Landscape photography is not a scavenger hunt where you get rewarded for how many places you can photograph.

In my book, you are much better off photographing fewer places, but doing them very well. Return. Find different light. Find a different way to show the place.  See it in different seasons. Look for things like wildflowers, or wait for some bird or animal to come to it. Fall in love with the spot, and then work hard to tell it’s story – even if you have to keep trying.

Take Balanced Rock at Big Bend National Park. It is a beautiful place, at the edge of the Grapevine Hills. But it is a bit odd and a bit frustrating. You can only really see it full from a couple of vantage points (i.e. standing on a couple of boulders that let you see the whole scene), so almost all images of it look pretty much the same, no matter the photographer.
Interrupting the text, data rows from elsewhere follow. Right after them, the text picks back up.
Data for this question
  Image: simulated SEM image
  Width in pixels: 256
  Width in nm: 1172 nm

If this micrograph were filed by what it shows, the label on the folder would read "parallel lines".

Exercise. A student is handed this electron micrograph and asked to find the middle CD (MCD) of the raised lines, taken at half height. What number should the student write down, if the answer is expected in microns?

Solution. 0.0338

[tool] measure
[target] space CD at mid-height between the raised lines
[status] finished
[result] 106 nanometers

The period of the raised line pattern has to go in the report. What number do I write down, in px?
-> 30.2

And I have shot this several times, so I did not really need this image, but made the long pre-dawn hike in the hope I might find it surrounded by wildflowers. Alas – NO, that was not to be. There were a few around, but not in your face and not in view of this class shot.  But still worth shooting? Hell yes!

Balanced Rock, Grapevine Hills, Big Bend National Park, Texas, USA.

Balanced Rock, Grapevine Hills, Big Bend National Park, Texas, USA.

But soon a few clouds started to build, and then I suddenly had something unique to that exact place and that exact moment.  For me, that is well worth the time and effort to get there and photograph  Balanced Rock yet again.

Balanced Rock, Grapevine Hills, Big Bend National Park, Texas, USA.

Balanced Rock, Grapevine Hills, Big Bend National Park, Texas, USA.

But wait, there is more.  What about finding a perspective you have never tried before?  I walked around the Balanced Rock as I watched these clouds roll through and finally found this image, which would not work anywhere near as well with an empty sky. Again, an image completely of this one time and place.

Balanced Rock, Grapevine Hills, Big Bend National Park, Texas, USA.

Balanced Rock, Grapevine Hills, Big Bend National Park, Texas, USA.

And about those wildflowers, could I find any nearby? With a little searching, I finally found a couple of vantage points that allowed me to include flowers and Balanced Rock in the same frame.

Wildflowers and Balanced Rock, Grapevine Hills, Big Bend National Park, Texas, USA.

Wildflowers and Balanced Rock, Grapevine Hills, Big Bend National Park, Texas, USA.

Fiveneedle dogwood (tentative) wildflowers and Balanced Rock, Grapevine Hills, Big Bend National Park, Texas, USA.

Fiveneedle dogwood (tentative) wildflowers and Balanced Rock, Grapevine Hills, Big Bend National Park, Texas, USA.

Fiveneedle dogwood (tentative) wildflowers and Balanced Rock, Grapevine Hills, Big Bend National Park, Texas, USA.

Fiveneedle dogwood (tentative) wildflowers and Balanced Rock, Grapevine Hills, Big Bend National Park, Texas, USA.

So is that worth coming back to Balanced Rock every time I come to Big Bend? For me, the answer is definitely yes.